Every place that Jesus went about preaching about salvation, he also healed the sick. It was a big part of what he did. And in this passage about where he sent the apostles out to preach the gospel, he gave them the authority and told them to heal the problems of the people.

And so there's not really a difference there. There's not salvation, and then just this little side thing to prove a point as some would say, as to demonstrate the power. But the real goal was salvation. It's all the same goal, to save people, to heal them, to preserve us to everlasting life. The kingdom of heaven that Jesus preached is fulfillment of the prophecy of Isaiah, 


"For unto us a child is born, unto us a son is given: and the government shall be upon his shoulders: and his name shall be called Wonderful, Counselor, The mighty God, The everlasting Father, The Prince of Peace. Of the increase of his government and peace there shall be no end, upon the throne of David, and upon his kingdom, to order it, and to establish it with judgment and with justice from henceforth even for ever. The zeal of the Lord of hosts will perform this."

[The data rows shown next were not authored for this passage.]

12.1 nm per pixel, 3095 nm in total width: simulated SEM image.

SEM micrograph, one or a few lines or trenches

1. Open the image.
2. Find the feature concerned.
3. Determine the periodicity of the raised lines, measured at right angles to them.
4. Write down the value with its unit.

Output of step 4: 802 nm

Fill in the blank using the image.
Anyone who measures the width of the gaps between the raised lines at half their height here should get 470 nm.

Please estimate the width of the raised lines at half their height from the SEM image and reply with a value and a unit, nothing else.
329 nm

Jesus sends us, you and me and the others, to heal, to help and to liberate the victims of oppression and injustice. In our baptismal vow, in our United Methodist baptismal vow, we are asked, 
"Do you accept the freedom and power God gives you to resist evil and injustice and oppression in whatever forms they present themselves?" 
Our resistance is like a spring, a steel spring, not in every respect is like a spring, but in this respect that, when the spring is compressed, then it pushes back with an equal force to resist and recoil against the pressure.

And in that sense, our resistance is like a spring, that when we see injustice and oppression in whatever of these many forms it takes, whatever the issue is, whoever the particular group of people is that's being oppressed or that individual who's being oppressed, wherever we see this oppression and injustice and evil, and we absorb it and then we push back, we recoil and we push it away. We have many peaceful ways of doing that. We are a people of peace. We don't violently respond to evil and oppression. As followers of Jesus, we do it the way he did. You can look at all of his life and see how peacefully he did. Even in the garden of Gethsemane, telling Peter to put his sword away. That wasn't the way that he was going to battle. It's a spiritual warfare.

And so for us every prayer, every message, every contribution, every act of kindness and mercy pushes back, gently but forcefully and with a meaningful resistance. As the hands and feet of Christ, we continue his earthly ministry, which he declared and stated for us in Luke 4, when he quoted again, the prophet Isaiah, 
"The Spirit of the Lord is upon me, because he hath anointed me to preach the gospel to the poor; he hath sent me to heal the brokenhearted, to preach deliverance to the captives, and recovering of sight to the blind, to set at liberty them that are bruised, to preach the acceptable year of the Lord."
In this passage of scripture, Jesus was going around. He had made that declaration and he was getting resistance for it, but he was going around and healing everybody anyway. He was getting pushback for his mission that he declared of healing and ministry and healing the brokenhearted and all of this preaching of deliverance and all that he was standing for. But his response was compassion. He looked out across the people, and it says that when he saw that ... This is in the English Standard Version, "When he saw the crowds, he had compassion for them because they were harassed and helpless like sheep without a shepherd."

We're like sheep, not in every respect, but in this respect, in the respect that we're like sheep in that like of being frightened and scattered by both religious and secular politicians acting like wolves to divide and conquer us. In the King James Version, it says they fainted. And here in the English Standard, it said there were harassed and helpless. The people that Jesus was looking out across and feeling compassion for were not unlike us in many ways. Consider the situation for them and how similar it is to our situation right today.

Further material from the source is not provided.